SHAREHOLDER PROPOSALS AND NOMINATIONS
Proposals of shareholders intended to be presented at the 2015 annual meeting must be received at our offices by January 7, 2015 for inclusion in the proxy materials relating to that meeting.
Our by-laws contain provisions intended to promote the efficient functioning of our shareholder meetings. Some of the provisions describe our right to determine the time, place and conduct of shareholder meetings and to require advance notice by mail or delivery to us of shareholder proposals or director nominations for shareholder meetings. Under our by-laws, in order to properly bring business before a shareholder meeting or nominate a person for election as a director, a shareholder must provide us with written notice, at least 120 days prior to the first anniversary of the mailing of this proxy statement, of any such business the shareholder proposes for consideration, even if the shareholder does not intend to include such proposal in our proxy materials, or any such person the shareholder intends to nominate for election as a director. This notice must be received for the annual meeting in the year 2014 no later than January 7, 2015. A notice of a shareholder proposal or nomination must include the information set forth in our bylaws.
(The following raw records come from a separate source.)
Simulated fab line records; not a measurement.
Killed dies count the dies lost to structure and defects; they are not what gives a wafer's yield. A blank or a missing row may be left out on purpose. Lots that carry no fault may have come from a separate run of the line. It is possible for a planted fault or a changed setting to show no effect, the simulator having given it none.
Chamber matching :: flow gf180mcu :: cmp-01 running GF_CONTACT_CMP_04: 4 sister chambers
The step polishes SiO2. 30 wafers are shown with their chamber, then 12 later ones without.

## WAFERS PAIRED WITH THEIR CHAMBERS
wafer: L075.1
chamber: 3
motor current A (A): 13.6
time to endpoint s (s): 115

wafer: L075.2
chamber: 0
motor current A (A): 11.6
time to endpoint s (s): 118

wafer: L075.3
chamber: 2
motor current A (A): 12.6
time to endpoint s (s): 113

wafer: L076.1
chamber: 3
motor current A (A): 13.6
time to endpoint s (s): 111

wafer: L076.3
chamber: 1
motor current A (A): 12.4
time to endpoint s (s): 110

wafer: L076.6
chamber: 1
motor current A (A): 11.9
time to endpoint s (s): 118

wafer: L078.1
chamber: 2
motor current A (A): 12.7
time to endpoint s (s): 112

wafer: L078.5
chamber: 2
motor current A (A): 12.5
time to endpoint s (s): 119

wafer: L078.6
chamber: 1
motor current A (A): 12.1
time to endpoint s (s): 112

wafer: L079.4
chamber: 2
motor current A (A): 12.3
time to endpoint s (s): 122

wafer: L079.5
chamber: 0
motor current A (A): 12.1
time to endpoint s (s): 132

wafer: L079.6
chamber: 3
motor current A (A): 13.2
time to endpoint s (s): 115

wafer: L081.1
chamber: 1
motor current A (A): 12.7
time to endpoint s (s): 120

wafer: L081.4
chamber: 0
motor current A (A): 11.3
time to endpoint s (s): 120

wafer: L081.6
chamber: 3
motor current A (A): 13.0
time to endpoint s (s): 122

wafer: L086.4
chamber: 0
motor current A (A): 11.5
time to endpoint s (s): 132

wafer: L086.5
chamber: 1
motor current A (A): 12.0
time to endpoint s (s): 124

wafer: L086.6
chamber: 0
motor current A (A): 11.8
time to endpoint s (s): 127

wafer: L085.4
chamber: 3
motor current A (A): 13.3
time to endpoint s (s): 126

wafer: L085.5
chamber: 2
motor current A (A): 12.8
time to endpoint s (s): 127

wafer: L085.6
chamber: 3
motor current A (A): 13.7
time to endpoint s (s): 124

Shareholder proposals and nominations should be addressed to Corporate Secretary, ParkerVision, Inc., 7915 Baymeadows Way, Suite 400, Jacksonville, Florida 32256.
DISCRETIONARY VOTING OF PROXIES ON OTHER MATTERS
We do not now intend to bring before the Annual Meeting any matters other than those specified in the Notice of the Annual Meeting, and we do not know of any business which persons other than the board intend to present at the Annual Meeting. Should any business requiring a vote of the shareholders, which is not specified in the notice, properly come before the Annual Meeting, the persons named in the accompanying proxy intend to vote the shares represented by them in accordance with their best judgment.
APPENDIX A
PARKERVISION, INC.
2011 Long-Term Incentive Equity Plan
(As Amended and Restated)
Section 1. Purpose; Definitions.
1.1. Purpose. The purpose of the Parkervision, Inc. 2011 Long-Term Incentive Equity Plan (“Plan”) is to enable the Company to offer to its employees, officers, directors and consultants whose past, present and/or potential contributions to the Company and its Subsidiaries have been, are or will be important to the success of the Company, an opportunity to acquire a proprietary interest in the Company. The various types of long-term incentive awards that may be provided under the Plan will enable the Company to respond to changes in compensation practices, tax laws, accounting regulations and the size and diversity of its businesses.
1.2. Definitions. For purposes of the Plan, the following terms shall be defined as set forth below:
(a) “Agreement” means the agreement between the Company and the Holder, or such other document as may be determined by the Committee, setting forth the terms and conditions of an award under the Plan.
(b) “Board” means the Board of Directors of the Company.
(c) “Code” means the Internal Revenue Code of 1986, as amended from time to time.
(d) “Committee” means the committee of the Board designated to administer the Plan as provided in Section 2.1.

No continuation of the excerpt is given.